E-commerce was the biggest contributor to boosting ad revenue, Meta CFO Susan Li said in October. Hosting the entire shopping journey gives social media companies their own data on how well ads convert to purchases, an ability that was kneecapped by Apple’s "Ask App Not to Track" function.

Snap, for the last couple years, has linked its augmented reality capabilities to e-commerce, featuring tie-ins with brands like sneaker maker Puma and glasses company Zenni Optical.

Elon Musk's X, formerly Twitter, has also proven to be a flashpoint. The microblogging platform has pivoted hard towards a subscription model — something that other social media firms have tried with varying degrees of success.

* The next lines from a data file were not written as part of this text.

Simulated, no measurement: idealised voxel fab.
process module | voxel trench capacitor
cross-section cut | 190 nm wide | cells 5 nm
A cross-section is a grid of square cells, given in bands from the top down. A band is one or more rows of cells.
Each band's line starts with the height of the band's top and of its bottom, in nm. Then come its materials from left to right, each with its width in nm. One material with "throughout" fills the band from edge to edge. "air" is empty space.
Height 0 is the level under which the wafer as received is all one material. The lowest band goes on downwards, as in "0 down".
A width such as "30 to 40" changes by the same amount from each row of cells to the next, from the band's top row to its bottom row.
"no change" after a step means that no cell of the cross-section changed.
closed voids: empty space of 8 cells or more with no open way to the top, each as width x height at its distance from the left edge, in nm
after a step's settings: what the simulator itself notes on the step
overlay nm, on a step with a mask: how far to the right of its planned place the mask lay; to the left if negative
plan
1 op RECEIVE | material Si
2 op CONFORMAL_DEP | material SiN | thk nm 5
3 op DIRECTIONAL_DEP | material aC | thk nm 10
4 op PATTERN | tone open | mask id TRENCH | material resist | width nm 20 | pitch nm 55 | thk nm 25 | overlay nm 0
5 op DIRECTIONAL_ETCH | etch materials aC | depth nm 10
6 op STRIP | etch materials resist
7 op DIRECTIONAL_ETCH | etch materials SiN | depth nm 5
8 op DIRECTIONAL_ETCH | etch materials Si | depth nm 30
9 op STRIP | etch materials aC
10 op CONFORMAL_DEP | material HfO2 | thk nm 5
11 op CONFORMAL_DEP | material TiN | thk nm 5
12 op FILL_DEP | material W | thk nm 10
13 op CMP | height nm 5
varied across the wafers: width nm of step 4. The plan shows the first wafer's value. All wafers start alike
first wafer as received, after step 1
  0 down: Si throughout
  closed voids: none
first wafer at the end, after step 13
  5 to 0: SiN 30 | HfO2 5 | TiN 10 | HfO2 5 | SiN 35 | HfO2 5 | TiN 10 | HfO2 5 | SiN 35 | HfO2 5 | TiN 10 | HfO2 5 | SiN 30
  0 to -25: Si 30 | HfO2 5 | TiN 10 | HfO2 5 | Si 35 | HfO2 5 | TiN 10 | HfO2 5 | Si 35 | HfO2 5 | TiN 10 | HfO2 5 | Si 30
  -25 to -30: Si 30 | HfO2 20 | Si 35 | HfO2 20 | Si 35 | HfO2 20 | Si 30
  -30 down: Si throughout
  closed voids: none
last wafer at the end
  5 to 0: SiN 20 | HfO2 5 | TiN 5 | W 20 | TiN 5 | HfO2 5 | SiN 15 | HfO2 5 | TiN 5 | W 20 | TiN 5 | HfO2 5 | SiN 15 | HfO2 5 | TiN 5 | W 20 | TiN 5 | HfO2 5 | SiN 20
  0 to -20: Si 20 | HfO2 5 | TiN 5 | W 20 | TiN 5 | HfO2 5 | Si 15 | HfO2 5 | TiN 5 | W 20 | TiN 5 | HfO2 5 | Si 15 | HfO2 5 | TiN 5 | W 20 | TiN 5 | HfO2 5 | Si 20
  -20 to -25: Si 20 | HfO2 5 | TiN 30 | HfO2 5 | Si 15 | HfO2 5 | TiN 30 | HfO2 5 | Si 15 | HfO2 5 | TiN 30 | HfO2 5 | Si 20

Data from Apptopia and reported by TechCrunch shows that X downloads dropped by about 30% in the first two months following the company's rebrand. In November, Apptopia data showed that X's subscription offering pulled in $6.2 million, marking the most per-month subscription revenue for the company to date.

However, its ad sales for 2023 have fallen to $2.5 billion, a giant drop from the $4.5 billion it clocked in 2021, prior to Musk’s acquisition.

The billionaire’s hope, as he's said many times, is to push the subscription strategy further and create an "everything app." It’s a tactic that’s unlikely to succeed in the US, Fazal said.

"I believe that we are not going to have a super app like WeChat over here in the US," said Fazal. "WeChat in China came from a very specific time, set of government regulations, and circumstances, creating one app to chat with your friends, pay government bills, book travel, and do just about everything else."

Unlike WeChat, which launched in January 2011, American apps are competing in a crowded marketplace, where user preferences are varied and features like messaging, travel booking, and ridehailing already have dedicated apps with their own audience.

Profit, privacy, and safety

There's an essential tension in social media businesses as they currently exist — the best targeted advertising requires access to users' data. That access, by its nature, makes privacy complicated or impossible, and can degrade trust quickly.

Providing benefits to the users, not just the corporations, may be one way to maintain trust. Microsoft-owned (MSFT) LinkedIn, for example, says its business model isn't a growth-at-all-costs proposition.

"Our goal is for you to come here, get something out of LinkedIn that's useful to you — knowledge, a job, a connection," Daniel Roth, LinkedIn editor in chief and VP, told Yahoo Finance. "We're very focused on what the economic outcome is of something that you've done on LinkedIn."

Vero, a social media startup that focuses on high-quality media content and connecting creators with users, is trying to stand out by eschewing ads and algorithmic feeds. It reportedly has 6 million users and is planning to launch a subscription next year.

"We're looking at our users as our customers, we're building a platform for them, not for anybody else," co-founder and CEO Ayman Hariri told Yahoo Finance. "We have no other agenda. We want them to be satisfied."

To date, there are more than 900 million users on LinkedIn, though the company doesn't disclose how many of those are monthly or daily active users.

Meta, in comparison, has more than 3 billion monthly active users for Facebook, and nearly 4 billion monthly active users across its family of apps, according to its Q3 report. But the no-holds-barred growth strategy can also be a liability.

The Wall Street Journal, for example, has reported substantially on Meta's troubles ensuring children's safety on its platforms.

Going forward, social media companies will need to figure out the subscription and e-commerce puzzle, while assuaging concerns about invasive and harmful practices.

And the landscape, with all its problems, is also ripe for disruption. Safety solutions will come from further down the Silicon Valley food chain, said Hari Ravichandran, founder and CEO of Aura, a personal cybersecurity app.

"If you take a platform, and look at the biggest problems it's facing, I would venture a guess that there would be a lot of small startups, a lot of smart people that are community-oriented, that have a lot of technical chops and start working on solutions for that platform," said Ravichandran.